TYPOGRAPHY
Emil Ruder
Emil Ruder: TYPOGRAPHY: A Manual of Design. New York: Hastings House / Visual Communications Books, December 1982. Second printing. A very good or better oversized softcover book in thick, printed wrappers: wrappers lightly worn. Interior unmarked and very clean. Out-of-print.
9 x 11 softcover book with 220 pages and many b/w illustrations from studies by the author or by typography students at AGS Basle. Chapters on function and form, arrangements, geometrical, optical and organic aspects, contrasts, color, rhythm and much more.

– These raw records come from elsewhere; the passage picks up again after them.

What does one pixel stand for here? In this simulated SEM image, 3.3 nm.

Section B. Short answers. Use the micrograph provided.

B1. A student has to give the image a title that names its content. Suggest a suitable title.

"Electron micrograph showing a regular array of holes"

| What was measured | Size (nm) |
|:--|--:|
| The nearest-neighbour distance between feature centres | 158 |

From the book: "This classic work of modern typography offers one of the most intelligent and attractive treatises on the design of typography for contemporary use." This is a great, and increasingly scarce, exploration of experimental typography. One of the classic texts of modern typography which presents some of the the most intelligent and attractive comments on contemporary typographic design.
Contents:
- Introduction "More than graphic design, typography is an expression of technology, precision and good order."
- Writing and printing "A good designer must refrain from mixing writing and printing."
- Function and form "The typographer clothes the word with visible form and preserves it for the future. "
- Form and counter-form "The various effects obtained by the compination of letters are determind by the interplay of the white of the counter and the white of the set width. "
- The techniques of typography "It is in this unchanging appearance of all the letters that the beauty of typography resides; its essential nature lies in the repetition of the type characters and the repetition inherent in the printing process. "
- Arrangements "The aim of all good typography is form subordinated to legibility."
- Geometrical, optical and organic aspects "Optical illusions cannot simply be dismissed as fancies, and every creative artist must reckon with the problems they pose. "
- Proportions "No system of ratios, however ingenious, can relieve the typographer of deciding how one value should be related to another."
- Point, line, surface "Everything is movement: the dot moves and gives rise to the line, the line moves and produces a plane surface, and plane surfaces come together and create a body."
- Contrasts "The relationship between the printed and the unprinted area must be one of tension, and this tension comes about through contrasts. "
- Shades of grey "The smallest quantity of black consumes white; it takes white away and lies at a lower level than the white surface. "
- Color "There should be tension between a bright colour and black, and this tension should be clearly apparent in the first draft of a printed work. "
- Unity of text and form "The large number of typefaces available to the typographer today is not so much a sign of a hight level of culutrual activity as rather evidence of a lack of international coordination and the resultant frittering away of effort."
- Rhythm "Handwriting can be seen to underlie any good typeface. "
- Spontaneity and fortuity "Time and again, however,we find printed works which make no claim to formal beauty and yet have a distinctive charm for all their technical shortcomings. "
- Integral design "A book must be consistently designed throughout, including the title-page and, if possible, the cover title."
- Variations "Variation involves singling out a mean value and calls for the ability to put this mean value through as many transformations as possible."
- Kinetics "Runs of movement can embody the following themes: increase and decrease of value or increase and decrease of size; loosening up of compact elements and gathering together of scattered values into a compact form; eccentric and concentric movements; movements running from top to bottom and from bottom to top; movements from left to right and from right to left; movements from inside out and vice versa; movements along a diagonal or through an angle, etc."
- Lettering and illustration "There are two different approaches to the problem of achieving harmony between printing type and picture. One way is to seek the closest possible formal combination between test and picture, and the other is to seek a contrast between them. "
Hiebert wrote "The Swiss school is concerned that design be more than a frivolous cluttering of the environment. " Sounds good to me!
The ideals of clarity and precision in graphic design as achieved through order and organization were promulgated in the early 20th-century by such figures as Théo van Doesburg, El Lissitzky, László Moholy-Nagy, and Herbert Bayer. This new emphasis on functionalism and systematically ordered typography achieved its fruition in Switzerland in the 1930s and continued to develop through the 1960s. Centered around two schools in Zurich and Basel, this design movement became known as the Swiss Graphic Arts School. Emil Ruder is a major proponent in the development of this style.